1

I have a program where I am assigning several variables from within a function. When I do the assignments manually it seems to work, but if I write a helper function the assignments only seem to hold within the helper function.

foo a, b
public void Setup(int v1, int v2, int v3)
{
    a = new foo(v1, v2);
    a.value = v3;
    b = new foo(v1, v2);
    b.value = v3;
}

the above code does what I want but when I try to simplify it by creating a local method to do the assignments, it doesnt seem to work

foo var a,b
public void Setup(int v1, int v2, int v3)
{
    void DoThings(foo temp, int _v1, int _v2, int _v3)
    {
        temp = new foo(_v1, _v2);
        temp.value = _v3;
    }
    DoThings(a, v1, v2, v3);
    DoThings(b, v1, v2, v3);
}

The above compiles properly but when I try to use a or b later in my code (in another function) I get that both are null even though I know the DoThings function ran. Is there a way to do what I am trying to accomplish or should I just do all the assignments as in the first example?

3
  • IMHO returning a foo is a better solution foo DoThings(...){...} a = DoThings(...); ... Commented Apr 29, 2022 at 4:50
  • "The above compiles properly" - No, it doesn't. Commented Apr 29, 2022 at 6:03
  • 2
    There are no global variables in your code. In fact, C# does not have global variables. Commented Apr 29, 2022 at 6:06

1 Answer 1

3

This is a case of not understanding how parameters are passed.

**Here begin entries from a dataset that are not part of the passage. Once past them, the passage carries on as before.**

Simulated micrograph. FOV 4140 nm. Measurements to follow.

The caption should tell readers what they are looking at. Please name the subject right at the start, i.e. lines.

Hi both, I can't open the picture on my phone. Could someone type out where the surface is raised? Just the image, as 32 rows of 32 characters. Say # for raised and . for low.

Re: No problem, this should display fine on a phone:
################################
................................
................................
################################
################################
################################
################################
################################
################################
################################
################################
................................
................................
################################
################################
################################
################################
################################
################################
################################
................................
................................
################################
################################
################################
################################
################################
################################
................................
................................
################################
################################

Ignoring the design entirely, doing this temp = new Foo(...) just changes where temp is pointing to in memory. That's all.

It used to be the address of the passed in parameter, but now it isn't. So temp is pointing to a new address in memory that's pretty useless, because the original one is unchanged still pointing to the original address.

You can fix this by passing by reference.

Simple code change shown below. But I'd emphasize a deeper understanding of how C# passes parameters would help understand why this changes behavior.

void DoThings(ref foo temp, int _v1, int _v2, int _v3)
{
    temp = new foo(_v1, _v2);
    temp.value = _v3;
}

You must also pass by reference when calling:

DoThings(ref a, v1, v2, v3);
DoThings(ref b, v1, v2, v3);

This then behaves how you'd expect, and the difference is important and covered in depth in the linked documentation.